Our study targeted M. Greek, a rather difficult to describe computationally, yet attractive, natural language. In short, the inherent characteristics of M. Greek are:

The complexity of the M. Greek inflectional system disallows the application of automatic means (e.g., a stemmer/lemmatizer) for the extraction/bootstrapping of lexical knowledge. As a consequence, the construction of the M. Greek lexicon required lots of manual labor; i.e. explicit definition of lemma clusters containing inflected forms accompanied by their morphosyntactic attributes. On the other hand, the M. Greek inflectional system exhibits a narrower range of morphosyntactic ambiguity, compared to the corresponding ambiguity revealing in low inflected languages (e.g., in English almost every Noun can be a Verb), and is mainly attributed to the frequent occurrence of functional words, such as Articles and Pronouns (similar to the French le, la), almost all of which are ambiguous [Gakis et al., 1998].


    1. Overall architecture

Figure 1. Architecture of the Tagger

Figure 1 illustrates the functional components of the tagger and the order of processing. Raw text passes through the Tokenizer, where it is converted into a stream of tokens. Non-word tokens (e.g., punctuation marks, numbers, dates, etc.) are resolved by the Tokenizer and receive a tag corresponding to their category. Word tokens are looked-up in the Lexicon and those found receive one or more tags. Words with more than one tag and those not found in the Lexicon pass through the Disambiguator/Guesser, where the contextually appropriate tag is decided/guessed with the help of decision trees.

  1. Lexicon
    1. Word definition formalism

The morphological definition of Greek words is based on an extended version of the Greek Word Description Language (GWDL) [Vagelatos et al., 1995], a formalism used for the development of a spelling lexicon for M. Greek. GWDL comprised a set of rules that encode the declinable part of inflected words. It utilized 290 rules. Using GWDL, only the stem of each word followed by a rule (or a set of rules) representing possible endings, was stored in the lexicon. It must be mentioned here, that we had to deal with a lexicon of nearly 90.000 stems where for almost each stem, a set of rules was required.

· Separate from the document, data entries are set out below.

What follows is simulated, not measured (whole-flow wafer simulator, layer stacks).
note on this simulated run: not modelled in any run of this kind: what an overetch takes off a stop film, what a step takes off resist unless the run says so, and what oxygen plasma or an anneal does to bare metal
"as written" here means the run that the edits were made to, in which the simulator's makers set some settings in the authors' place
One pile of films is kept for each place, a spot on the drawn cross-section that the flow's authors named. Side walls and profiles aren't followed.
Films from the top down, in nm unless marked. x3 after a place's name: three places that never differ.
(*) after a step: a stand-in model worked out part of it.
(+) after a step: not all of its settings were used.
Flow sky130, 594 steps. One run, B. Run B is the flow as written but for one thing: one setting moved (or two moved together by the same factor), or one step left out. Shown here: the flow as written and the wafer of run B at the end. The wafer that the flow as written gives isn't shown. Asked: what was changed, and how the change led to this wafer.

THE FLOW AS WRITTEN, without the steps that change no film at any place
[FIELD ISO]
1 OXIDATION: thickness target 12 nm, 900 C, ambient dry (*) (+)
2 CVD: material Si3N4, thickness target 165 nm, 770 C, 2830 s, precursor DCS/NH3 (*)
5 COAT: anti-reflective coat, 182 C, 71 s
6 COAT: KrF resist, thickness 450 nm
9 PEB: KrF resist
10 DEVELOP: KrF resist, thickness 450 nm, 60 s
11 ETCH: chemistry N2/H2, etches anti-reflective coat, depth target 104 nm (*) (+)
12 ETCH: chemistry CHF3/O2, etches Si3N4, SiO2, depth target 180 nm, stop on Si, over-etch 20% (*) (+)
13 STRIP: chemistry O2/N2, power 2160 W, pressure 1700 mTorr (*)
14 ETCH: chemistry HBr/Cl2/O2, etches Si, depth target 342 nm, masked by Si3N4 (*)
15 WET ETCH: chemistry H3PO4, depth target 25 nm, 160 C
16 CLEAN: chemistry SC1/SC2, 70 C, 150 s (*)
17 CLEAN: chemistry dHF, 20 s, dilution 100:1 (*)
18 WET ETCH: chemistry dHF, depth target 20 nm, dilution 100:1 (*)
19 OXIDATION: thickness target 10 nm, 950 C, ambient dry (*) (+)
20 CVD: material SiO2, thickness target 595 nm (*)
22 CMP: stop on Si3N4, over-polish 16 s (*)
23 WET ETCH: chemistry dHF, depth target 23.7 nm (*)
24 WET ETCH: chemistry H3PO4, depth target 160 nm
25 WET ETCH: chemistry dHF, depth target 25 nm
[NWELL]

Extended GWDL (EGWDL) extends the previous formalism in 4 points:

  1. The morphemes used for the formation of Greek words can incorporate sets of morphosyntactic or semantic attributes.
  2. A lemma can be defined as a cluster of word-form definitions.
  3. Two-dimensional information structures can accompany a lemma.
  4. Syntactic or semantic relations between lemmas can be defined as typed links that are resolved during lexicon construction

Using EGWDL we can declare:

%attributes = (NOUN "Ουσιαστικό" | ARTICLE "Άρθρο" | … ).

%infos = ( ANTONYM: 1 "Αντώνυμο" |

MEANING: 1 "Έννοια" | …


@MSCSING = (MASCULINE | SINGULAR) "αρσενικό, ενικός".

#MSCas = (ας @(NOMINATIVE) | α @GAV) @MSCSING "Ενικός αρσενικών σε -ας".

!a1=(1). -- Stress in final position.

!a2=(2). -- Stress in penultimate position.

!a6=(3). -- Stress in antepenultimate position.

$S1 = ( ο-τε-ρ #OSe !a6 @(MASCULINE) | -- ο-τε-ρ = Infix,

-- #OSe = inflectional rule

-- !a6 = stress rule

-- @(MASCULINE) = attribute

ο-τε-ρ #OSp !a6 @(MASCULINE) |

ο-τε-ρ #THIi !a6 |

ο-τε-ρ #ESWN !a6 @(FEMININE) |

ο-τε-ρ #OUDOe !a6 |

ο-τε-ρ #OUDOp !a6

) @EPSIGR -- @EPSIGR = attributes applied

-- to all morphemes

"συγκριτικός σε -ότερος -η -ο (αρχαιότερος)". -- description

Example of a coded lemma:

< -- start of lemma definition

[άμεσος] -- label of lemma

α-με-σ ($E2 | $E5 | $Eoud | $S1 | $Y1). -- words with stem "α-με-σ"

\ANTONYM{\W(έμμεσος)} -- info with link to lemma "έμμεσος"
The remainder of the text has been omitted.